FWIW, I was trying to update the serial console of HE VM properties and it would not do it. I would uncheck it and click save. Open the Edit dialog again and the option would be still checked. This is what brought me checking the engine.log.

I have the environment available, if you would like to ssh.

Comment 23 Tal Nisan 2018-08-02 14:29:30 UTC
Arik, it's your call here, how would you like to proceed?

Comment 24 Michal Skrivanek 2018-08-15 14:03:29 UTC
can you rule out that it was ever running on 4.2.2? If not, do you have any logs from upgrade from 4.1 to 4.2?
There were also some fixes in 4.2.5 around HE serial console.

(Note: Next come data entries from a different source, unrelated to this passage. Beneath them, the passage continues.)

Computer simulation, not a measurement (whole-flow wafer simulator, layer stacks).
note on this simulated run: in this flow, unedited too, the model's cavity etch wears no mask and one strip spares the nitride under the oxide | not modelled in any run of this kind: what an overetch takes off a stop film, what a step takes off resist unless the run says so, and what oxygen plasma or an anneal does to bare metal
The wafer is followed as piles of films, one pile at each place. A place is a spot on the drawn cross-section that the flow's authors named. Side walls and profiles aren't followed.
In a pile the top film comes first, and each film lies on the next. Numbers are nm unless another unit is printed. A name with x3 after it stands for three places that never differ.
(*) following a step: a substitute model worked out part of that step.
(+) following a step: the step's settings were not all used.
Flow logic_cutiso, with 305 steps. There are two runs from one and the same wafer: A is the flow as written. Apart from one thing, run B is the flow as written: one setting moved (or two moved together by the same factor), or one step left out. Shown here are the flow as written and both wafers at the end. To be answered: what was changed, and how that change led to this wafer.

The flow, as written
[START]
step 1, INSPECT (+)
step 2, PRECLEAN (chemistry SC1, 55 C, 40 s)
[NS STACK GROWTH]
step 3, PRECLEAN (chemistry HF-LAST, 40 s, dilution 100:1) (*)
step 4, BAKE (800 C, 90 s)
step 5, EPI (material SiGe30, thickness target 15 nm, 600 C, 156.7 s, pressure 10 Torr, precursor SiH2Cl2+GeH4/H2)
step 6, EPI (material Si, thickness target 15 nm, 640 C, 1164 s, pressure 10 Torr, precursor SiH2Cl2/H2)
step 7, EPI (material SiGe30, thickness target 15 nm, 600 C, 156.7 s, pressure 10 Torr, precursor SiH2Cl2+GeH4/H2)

In general HE issues would need to be handled by Integration team. Old deployments have specific hw configuration Virt team is not familiar with.

Comment 25 Doron Fediuck 2018-10-28 16:12:43 UTC
Closing for the lack of reproduction.
Please re-open if available with all the relevant information.

Comment 26 Marina Kalinin 2018-10-29 17:56:05 UTC
(In reply to Michal Skrivanek from comment #24)
> can you rule out that it was ever running on 4.2.2? If not, do you have any
> logs from upgrade from 4.1 to 4.2?
> There were also some fixes in 4.2.5 around HE serial console.
> 
> In general HE issues would need to be handled by Integration team. Old
> deployments have specific hw configuration Virt team is not familiar with.

Sorry, seems like I never replied to this question.
I do not think so.
Unfortunately, I do not recall what environment it was at this point.